Last week a New York trial judge denied a defense discovery request for a personal injury plaintiff’s current and historical Facebook, MySpace, and Twitter account information.
New York Justice George J. Silver of State Supreme Court in Manhattan reasoned that simply making conclusory allegations that a party’s “Facebook account is material and necessary to their [client’s] defense” is insufficient to justify disclosure of a litigant’s private Facebook records.
Then Justice Silver talked about a Facebook “fishing expedition”:
To allow defendants access to plaintiff’s Facebook account based solely upon the fact that plaintiff testified that she has such an account would allow defendants’ to conduct a “fishing expedition” predicated upon a mere hope of finding relevant evidence…Moreover, there is nothing on plaintiff’s public Facebook page, a printout of which is attached to plaintiff’s cross-motion, that would lead one to infer that her private Facebook pages may contain information that is relevant to her claims and may le[a]d to the disclosure of admissible evidence. (compare Romano v. Steelcase, Inc. 2010 N.Y. Slip Op. 20388 [Sup. Ct. Suffolk County])
The court also denied defense requests for plaintiff’s Twitter and MySpace social media accounts, but for a different reason. During depositions conducted by defense lawyers (known as an examination before trial (‘EBT’) in New York), the plaintiff never testified that she maintained accounts with these services.
Was denying these discovery requests sensible? That depends.
The judge looked at plaintiff’s public Facebook page — her lawyers attached a copy to their pleadings opposing the defense request — and could not find anything to suggest that her traumatic brain injury claims were refuted in her public profile.

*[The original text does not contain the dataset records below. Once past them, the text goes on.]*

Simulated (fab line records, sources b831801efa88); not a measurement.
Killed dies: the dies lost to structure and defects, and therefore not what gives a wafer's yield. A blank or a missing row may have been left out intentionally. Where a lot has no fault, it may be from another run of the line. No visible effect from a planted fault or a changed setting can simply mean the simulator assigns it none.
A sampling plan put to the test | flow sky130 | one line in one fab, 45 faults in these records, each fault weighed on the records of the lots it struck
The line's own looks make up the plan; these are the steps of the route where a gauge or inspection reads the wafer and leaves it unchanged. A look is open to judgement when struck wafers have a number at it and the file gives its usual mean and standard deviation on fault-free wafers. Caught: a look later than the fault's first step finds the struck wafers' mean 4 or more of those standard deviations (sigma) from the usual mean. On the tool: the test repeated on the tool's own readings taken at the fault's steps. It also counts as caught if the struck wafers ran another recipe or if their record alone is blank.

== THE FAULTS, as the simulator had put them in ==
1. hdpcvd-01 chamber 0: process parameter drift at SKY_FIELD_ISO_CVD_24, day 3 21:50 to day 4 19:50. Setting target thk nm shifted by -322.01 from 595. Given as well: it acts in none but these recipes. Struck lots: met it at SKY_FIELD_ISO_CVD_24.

But that doesn’t automatically rule out plaintiff’s private Facebook profile items (e.g., photos, status messages, and “Likes”) from having have content that could very well be “material and necessary” to their defense. It does mean, however, that litigators might improve their chances of getting a judge to grant access to private social media profile information with artfully crafted deposition questions.
One electronic discovery request was partially granted by the court: a defense motion for plaintiff’s mobile phone records. It came with a caveat: since plaintiff testified about syncing her “daily electronic work schedule and…[electronic] work calendar from her employer,” these items were discoverable if her mobile phone carrier could produce them.
Why was the phone calendar request granted, while the social media requests denied? Plaintiff’s testified that she maintained her appointments and work schedule on her phone. Work records and appointments could shed light on the nature and extent of plaintiff’s TBI claims. Her deposition testimony, therefore, opened the door for the defense to try and gain access to this information, if the phone carrier still has it.
This case highlights how deposing litigants and defending them is a valuable skill in the age of electronic discovery.